China vows tough response to Tibet rumour-mongering
Friday, 25 April 2008

REUTERS, BEIJING - Chinese authorities will harshly deal with anyone who spreads rumours which "excite popular feelings" or disturb social harmony in the already restive region of Tibet, the government said on Thursday.

The notice, coming just months before the Beijing Olympics, seems to be aimed at Tibetans who listen to foreign radio broadcasts about the recent demonstrations in their remote mountainous region, skirt China's firewall to access overseas websites or simply exchange news with friends.

"We will severely root out and give no indulgence to people with ulterior motives who spread rumours or excite popular feelings," the Chinese-appointed government in Tibet said in a statement on its website (www.xizang.gov.cn).

Rumours which are "malicious and create serious consequences" will be "strictly dealt with in accordance with rules", it added, without elaborating.

China says that only about 20 people died in the anti-Chinese riots in Tibet, mainly innocent people killed by Tibetan mobs, and accuses the exiled spiritual leader, the Dalai Lama, of instigating and masterminding the unrest.

But the government-in-exile and some human rights groups put the number at possibly over 100 and have said Chinese forces opened fire on demonstrators. Pro-Tibet protests have also dogged the international leg of the torch relay for the Beijing Olympics.

The United States on Wednesday urged China to stop vilifying the Dalai Lama and instead talk to the Dalai Lama.

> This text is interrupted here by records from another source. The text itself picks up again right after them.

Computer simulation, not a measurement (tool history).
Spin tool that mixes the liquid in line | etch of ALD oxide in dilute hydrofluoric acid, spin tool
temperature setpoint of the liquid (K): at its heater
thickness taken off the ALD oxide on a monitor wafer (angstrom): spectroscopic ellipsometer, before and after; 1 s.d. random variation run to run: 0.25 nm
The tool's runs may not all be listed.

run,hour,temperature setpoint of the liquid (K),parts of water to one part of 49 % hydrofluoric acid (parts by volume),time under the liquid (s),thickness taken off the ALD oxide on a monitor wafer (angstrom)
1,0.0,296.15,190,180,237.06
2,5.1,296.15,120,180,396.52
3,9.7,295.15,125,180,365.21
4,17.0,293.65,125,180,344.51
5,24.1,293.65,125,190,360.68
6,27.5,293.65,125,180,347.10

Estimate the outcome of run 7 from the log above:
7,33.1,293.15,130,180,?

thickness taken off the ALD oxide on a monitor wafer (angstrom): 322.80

"The Chinese government should seize the opportunity to talk to those Tibetans, represented by the Dalai Lama, who oppose violence and do not seek independence for Tibet," Deputy Secretary of State John Negroponte told a U.S. Senate hearing.

China is regularly forced to put out statements denying rumours which circulate on the Internet or by text message claiming, for example, that eating bananas can spread AIDS.